Many myths surround the origin of amber. The Greeks called amber elektron, or sun-made, perhaps because of this above story, or perhaps because it becomes electrically charged when rubbed with a cloth and can attract small particles.
Homer mentions amber jewelry - earrings and a necklace of amber beads - as a princely gift in the Odyssey. Another ancient writer, Nicias, said that amber was the juice or essence of the setting sun congealed in the sea and cast up on the shore. The Romans sent armies to conquer and control amber producing areas. Emperor Nero was a great connoisseur of amber. During his time, wrote Roman historian Pliny, the price of an amber figurine, no matter how small, exceeded the price of a living healthy slave. The ancient Germans burned amber as incense, so they called it Bernstein, or "burn stone." Clear colorless amber was considered the best material for rosary beads in the middle Ages due to its smooth silky feel. Certain orders of knights controlled the trade and unauthorized possession of raw amber was illegal in most of Europe by the year 1400.
The existence of ancient amber amulets is evidence that people believed in the power of the stone since the earliest prehistoric times. Amber has also been used as a kind of foundation stone to ensure health and good luck for inhabitants of a dwelling. The faith in the effectiveness and power of amber continues until today.
But the most fascinating is perhaps its unequalled color diversity. The uniqueness of amber also results from the visual properties of the raw stone. Forms created by nature are interesting: drops, icicles, and nuggets with a natural opening were used as the first amulets. They were strung on a leather thong for protection or as a decoration. Then there were figurines of animals, birds, and fish which were to guarantee successful hunting or fishing. People believed that just as amber attracts dry grass blades, such amulets attract luck and happiness and have a special power to ward off evil.
Various amber amulets, such as amber hearts, crosses, and elephants with a raised trunk or figurines of Buddha are still used today. Necklaces are also a type of amulet. In the Polish regions of Kurpie and Kashuba we may come across "pajaki" and "kierece" which decorate peoples' homes. "Kierce" are connected with the cult of the sun.
"Stone Age man imbued amber with supernatural properties and used it to wear and to worship," Mr Federman said. "Amber took on great value and significance to, among others, the Assyrians, Egyptians, Etruscans, Phoenicians, and Greeks. It never completely went out of vogue since the Stone Age. Between 1895 and 1900, one million kilograms of Baltic amber were produced for jewelry."
Unfortunately, amber is not forever. Roman beads, 2000 years old, have developed a new thick crust. The Baltic amber jewelry from the last centuries has the fine net of new crust on the surface. It is possible to polish it, but it is very difficult with the faceted kind of jewelry that was common at that time.
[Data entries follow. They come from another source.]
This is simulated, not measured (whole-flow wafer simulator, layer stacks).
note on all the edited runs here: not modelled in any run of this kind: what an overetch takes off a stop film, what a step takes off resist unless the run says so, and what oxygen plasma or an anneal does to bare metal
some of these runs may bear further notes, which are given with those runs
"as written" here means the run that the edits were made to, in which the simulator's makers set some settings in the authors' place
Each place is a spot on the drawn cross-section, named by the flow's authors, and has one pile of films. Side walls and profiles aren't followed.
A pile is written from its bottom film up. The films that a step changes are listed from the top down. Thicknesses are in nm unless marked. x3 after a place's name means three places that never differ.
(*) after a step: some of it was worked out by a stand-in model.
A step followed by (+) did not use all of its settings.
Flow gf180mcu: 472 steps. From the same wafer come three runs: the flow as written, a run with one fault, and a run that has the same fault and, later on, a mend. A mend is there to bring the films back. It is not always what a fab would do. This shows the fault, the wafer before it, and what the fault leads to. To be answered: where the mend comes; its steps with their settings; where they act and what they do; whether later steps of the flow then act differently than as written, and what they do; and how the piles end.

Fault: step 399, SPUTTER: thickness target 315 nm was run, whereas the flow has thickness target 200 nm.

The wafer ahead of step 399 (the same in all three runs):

Some amber from the Dominican Republic crusts already after 10-20 years of use. In Museum für Naturkunde in Stuttgart, Germany, their valuable collections of inclusions are preserved in plastic-coating to keep them from the devastating oxygen. Only the amber deep down in geological deposits has "survived" since it oozed from the trees. So, what is found today is only very little of all the resin the trees have produced during millions of years.
When rubbed, the gem attracts lint. Amber was used to remove lint by the Phoenicians & Etruscans & was therefore nicknamed "Straw Thief" in Turkey.
Amber is warm against the skin. In contrast, minerals and glass are heavier and cooler than room temperature. Stones like jade, lapis and turquoise feel cool or even cold to the touch, but amber feels warm. This, along with its obvious sunny color, is why it is known as "sunshine" to Lithuanians.
True amber is light enough to float in salt water, if not weighed down by other substances (like silver), but it won't float to the top, it floats like soap would in a bathtub. This quality probably helped in its discovery-inhabitants of the Baltic Sea area can still find raw amber washed up on the shore after storms.
The gemstone Amber is one of the birthstones listed for the Sun Sign for Taurus.